Revisionist directors don’t unite audiences. They have too many funny ideas. For some, the shoehorning of alien concepts into repertoire pieces is pure anathema; style too often eclipses substance, and there is the troubling implication that practitioners believe themselves to be fixing a broken canon. Christopher Alden has form in this regard. His production of Die Fledermaus last year imposed a Freudian reading of Strauss’ opera – an interesting idea but not one that worked. Its emphasis on its own cleverness tended to impede dramatic expression and distracted from the music. Alden’s Rigoletto is drawn from the same playbook, but whereas its predecessor plodded along here the results are thrilling.
One explanation for this success rests in its lighter touch. The director’s interests are identifiable but do not overbear, working in harmony with the action rather than dragging it off in unexpected directions. And whilst there are certainly moments when the transposition of Verdi’s tragedy from renaissance court to nineteenth-century gentleman’s club seems a little awkward, there has been no over-determined scramble to paper the cracks; instead, the contradictions are seen for what they are, presented with a knowing wink. This is consistent with an approach that elsewhere seeks to cut the bleakness of the material with certain gaiety – and as we well know, higher peaks can make for deeper troughs.
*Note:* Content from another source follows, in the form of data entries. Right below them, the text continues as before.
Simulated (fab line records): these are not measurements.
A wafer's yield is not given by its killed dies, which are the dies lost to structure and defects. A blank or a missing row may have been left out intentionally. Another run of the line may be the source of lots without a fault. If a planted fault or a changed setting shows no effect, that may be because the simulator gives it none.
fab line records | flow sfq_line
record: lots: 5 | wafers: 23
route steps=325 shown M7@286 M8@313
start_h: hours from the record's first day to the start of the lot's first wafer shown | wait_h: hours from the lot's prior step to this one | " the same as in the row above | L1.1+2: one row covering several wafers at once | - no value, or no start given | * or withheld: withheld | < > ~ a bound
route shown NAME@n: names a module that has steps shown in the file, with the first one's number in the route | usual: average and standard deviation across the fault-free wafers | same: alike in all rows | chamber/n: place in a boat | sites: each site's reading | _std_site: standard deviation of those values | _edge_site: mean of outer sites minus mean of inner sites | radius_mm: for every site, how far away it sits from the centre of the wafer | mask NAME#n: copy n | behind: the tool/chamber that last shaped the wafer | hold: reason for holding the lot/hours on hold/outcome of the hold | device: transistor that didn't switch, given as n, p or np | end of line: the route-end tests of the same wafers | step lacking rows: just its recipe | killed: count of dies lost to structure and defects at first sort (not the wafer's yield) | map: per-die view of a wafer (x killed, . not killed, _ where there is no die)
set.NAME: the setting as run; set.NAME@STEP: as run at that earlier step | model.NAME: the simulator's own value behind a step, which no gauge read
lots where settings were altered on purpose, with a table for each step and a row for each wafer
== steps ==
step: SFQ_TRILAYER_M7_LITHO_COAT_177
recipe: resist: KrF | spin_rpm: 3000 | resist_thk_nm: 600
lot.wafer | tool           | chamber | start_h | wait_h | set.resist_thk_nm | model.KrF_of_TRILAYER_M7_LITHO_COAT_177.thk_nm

This is not to say that Alden has been otherwise hands-off. As well as reducing the number of locations in the plot to one, we quickly realise that the entire scenario has been shifted into past tense – the jester of the title interrogating his actions after the fact. This works for two reasons. Firstly, the libretto makes extensive use of dramatic irony; the audience is always one step ahead of the protagonist, himself fulfilling an unknown and macabre destiny. The move thus lends psychological depth. The intensity of Rigoletto’s fixation on a curse foretelling his downfall always seemed disproportionate, even if it adds historical colour. Alden renders it pathological, recasting the character’s obsession as denial for his own culpability. Secondly, setting the performance in a single, public room correlates with private facts already being known. It also permits Alden the chance to explore the theme of the subjugation of women in society – in particular, ideology’s production of complicity with one’s own repression – within an appropriate contextual framework.
Such reductionism would have threatened visual variety had the space not been so well employed. The salon is an attractive ensemble of oak panelling, tall ferns and gas-lamps, lit evocatively from the wings to suggest filtered morning light; furniture is deftly reconfigured between scenes to create new areas, which works well despite necessitating some fairly clumsy, extra-diegetic tableaux to buy time for stagehands. But simplicity has its rewards. The principal singers give superb performances and these are brought sharply into focus.
Quinn Kelsey delivers a rancorous, snivelly Rigoletto, at all times articulate and filling every nook of the auditorium with swollen baritone. He is thunderous when threatening; pitiful when required to plead. One highpoint amongst many came in the hunt for Rigoletto’s lost daughter. Kelsey shuffles nervously through the club, attempting to mask the hunchback’s anxiety from those he knows to be responsible for her disappearance. The stuttering music here later serves as the basis for a long lament when all his fears are realised, making the scene something of a focal point for the second and third acts.
Kelsey’s pantomime villainy is complimented by Anna Christy’s naturalistic movements and crystalline voice. This underpins a tense, mouse-like portrayal of Rigoletto’s daughter who yearns for independence but lacks the maturity to see it through. In all their guises, the female characters in Alden’s version are fundamentally innocent – their bid for freedom always withers of its own accord; similarly, patriarchal power is shown to be faulty, bisected by the ridiculous. In this, Barry Banks completes the triad. Whilst the tenor wanted for power in the opening scenes this was quickly found, his philandering, manipulative Duke becoming a little Napoleon. Singing his iconic aria La donna è mobile, Banks parades the stage in ill-fitting armour, thrusting his stubby sword with camp bravado.
This is not your classic Rigoletto then, but neither is it a reinvention. Some judicious decisions tease-out and emphasise the qualities that make the opera so beloved, and the precariousness of the resetting may remind us just how loosely opera’s conglomeration of art, music and theatre hang together anyway. Here, at least, no single element overwhelms. The cynic’s old adage that creative stagings are acceptible through closed eyes has no grounding. For even the most conservative patron, this is an opera to be seen, not only heard.